This will allow industry stakeholders the flexibility to meet environmental targets using whatever means work best for them, Moe said.

Opposition members are criticizing the code for its lack of attention to climate change—chapters on greenhouse gas (GHG) emissions and climate change were part of a draft document in 2012, but were later removed.

Moe said GHG emissions were left out of the code because the province is working with the federal government on sector-by-sector emission reduction targets.

NDP environment critic Cathy Sproule called the first edition of the environmental code “very disappointing.”

“Not only is it late, it’s incomplete,” she said, adding that she wants to see the provincial government target GHG emitters and establish baseline emission levels.

“It’s completely unacceptable.”

The Saskatchewan Environmental Society is also calling for the government to address GHG emissions in the code.
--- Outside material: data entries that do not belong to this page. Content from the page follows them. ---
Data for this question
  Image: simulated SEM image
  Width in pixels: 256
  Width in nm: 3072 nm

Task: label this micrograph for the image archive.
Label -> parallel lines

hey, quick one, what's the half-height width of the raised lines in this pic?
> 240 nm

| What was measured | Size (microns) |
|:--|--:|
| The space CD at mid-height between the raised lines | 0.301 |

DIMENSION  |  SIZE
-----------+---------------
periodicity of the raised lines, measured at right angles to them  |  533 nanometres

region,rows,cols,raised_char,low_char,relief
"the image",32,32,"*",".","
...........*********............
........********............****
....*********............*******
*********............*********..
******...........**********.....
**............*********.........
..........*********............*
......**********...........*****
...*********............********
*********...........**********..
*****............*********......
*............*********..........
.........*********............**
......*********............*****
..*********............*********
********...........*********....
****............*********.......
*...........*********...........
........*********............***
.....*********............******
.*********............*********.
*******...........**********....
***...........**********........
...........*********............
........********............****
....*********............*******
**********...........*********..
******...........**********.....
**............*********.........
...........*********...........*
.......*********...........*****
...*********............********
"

“The environmental code sections that relate to greenhouse gas emissions are still unwritten,” the organization said in a statement, adding that “a clear plan for management and reduction of greenhouse gas emissions” is needed.

Sproule said that the code will help cut “red tape” around environmental assessments to make the process more efficient.

“The notion that we need to modernize our environmental assessments is very important,” she said.

The code’s first edition includes new benchmarks for forestry management, which are to take effect Jan. 5, 2015.

Other standards are to become valid June 1, 2015.